Let S be the covariance matrix, V the matrix of eigenvectors sorted with
descending eigenvalues and l the vector of eigenvalues:
1. r* = 0, r = 1
2. lambda_old = calc_lambda(X)
3. nu_old = mean(l)
4. while true
______# shrinkage on the orthogonal complement
______# of r directions:
5. ____X_oc = V(:,r+1:p)'*X
6. ____lambda_new = calc_lambda( X_oc )
7. ____nu_new = mean( l(r+1:p) )
______# calculate estimate and std. dev. of
______#exp. mean squared error difference:
8. ____Delta_R = calc_Delta_R(X_oc, ________lambda_new,nu_new,lambda_old,nu_old)

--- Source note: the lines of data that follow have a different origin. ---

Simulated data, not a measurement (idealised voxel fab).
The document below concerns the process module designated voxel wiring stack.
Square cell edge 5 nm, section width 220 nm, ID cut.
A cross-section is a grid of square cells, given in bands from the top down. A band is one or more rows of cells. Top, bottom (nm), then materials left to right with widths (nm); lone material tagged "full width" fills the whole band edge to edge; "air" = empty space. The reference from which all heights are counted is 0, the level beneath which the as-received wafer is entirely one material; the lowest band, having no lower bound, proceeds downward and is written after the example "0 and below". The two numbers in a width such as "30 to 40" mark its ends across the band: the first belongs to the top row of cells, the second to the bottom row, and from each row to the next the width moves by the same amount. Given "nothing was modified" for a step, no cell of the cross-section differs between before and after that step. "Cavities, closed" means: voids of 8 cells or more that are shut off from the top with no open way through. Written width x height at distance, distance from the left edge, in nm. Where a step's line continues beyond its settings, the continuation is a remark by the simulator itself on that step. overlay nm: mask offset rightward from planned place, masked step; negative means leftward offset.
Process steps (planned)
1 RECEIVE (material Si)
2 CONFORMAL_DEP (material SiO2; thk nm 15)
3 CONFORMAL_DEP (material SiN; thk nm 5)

9. ____sigma_R = calc_sigma(X_oc, ________lambda_new,nu_new,lambda_old,nu_old)
______# if there is an improvement,
______#accept r and continue. else stop.
10. ___if Delta_R - m * sigma_R > 0
11. ________r* = r* + 1
12. ________r = r + 1
13. ________lambda_old = lambda_new
14. ________nu_old = nu_new
15. ___else
16. ________break
17. ___end
18. end
19. P_pca = V(:,1:r*)*(V(:,1:r*)'
20. P_oc = V(:,r*+1:p)*V(:,r*+1:p)'
21. C_shr = (1-lambda_old)*S + lambda_old*eye(p)*nu_old
22. return P_pca*S*P_pca' + P_oc*C_shr*P_oc'